I also agree with you that knowing your only friends are online is a bit depressing 🙂 There’s nothing like being able to call up a friend to get together for coffee or a movie or just hang out at home. That contact is important. Congrats on being able to put yourself out there and make new connections. Making new friends is hard as an adult…or maybe we just make it seem that way, because you aren’t five and saying “Hi, I’m xxx. Wanna be friends?” is a little awkward. LOL!
Good luck finding your path in life. I’m STILL not sure what I want to be “when I grow up” 🙂
I haven’t gone traveling long term like you did, but I can relate to a lot of things you mention. Slipping back into old patterns, often choosing the safe road…
I’ve told myself countless times that I need to dare more, and yet I often find myself keeping back.
I truly hope everything will work out for you in Chicago and I think that might be even a greater challenge than hitting the road for a long time. Finding out what you want and getting there under ‘normal’ circumstances and not in that special world that travel often consists off.
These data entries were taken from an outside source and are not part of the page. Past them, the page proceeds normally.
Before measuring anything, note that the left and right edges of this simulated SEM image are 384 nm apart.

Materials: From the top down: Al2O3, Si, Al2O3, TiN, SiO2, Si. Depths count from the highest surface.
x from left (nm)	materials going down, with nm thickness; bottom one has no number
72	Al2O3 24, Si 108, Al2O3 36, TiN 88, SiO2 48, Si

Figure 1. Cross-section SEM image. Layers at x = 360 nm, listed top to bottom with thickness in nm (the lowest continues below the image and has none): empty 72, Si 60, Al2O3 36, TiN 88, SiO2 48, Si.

What an intimate post Katie. This my first visit to your site and I feel as though I know you so well already. While I sympathize with your account of how travel has affected your life I urge you not to be so judgmental of your eating habits, ability to form relationships and general well being. I’ve always found that my weight, health, relationships and happiness are entwined.
Use your travels to propel your forward not make you grind to a halt. You’re clearly an intelligent girl with many skills and talents. Find what it is that makes you happy and do as much of it as possible. All the other elements of your life will fall into place behind you.
Above all be positive. Whether you realize it or not the experiences you had in Europe will have left their mark of your subconscious. Just because they aren’t immediately evident doesn’t mean they’re not there. Not all of us return from our travels as a ‘changed’ person. Perhaps you didn’t need to change who you were. Maybe your lovely just the way you are!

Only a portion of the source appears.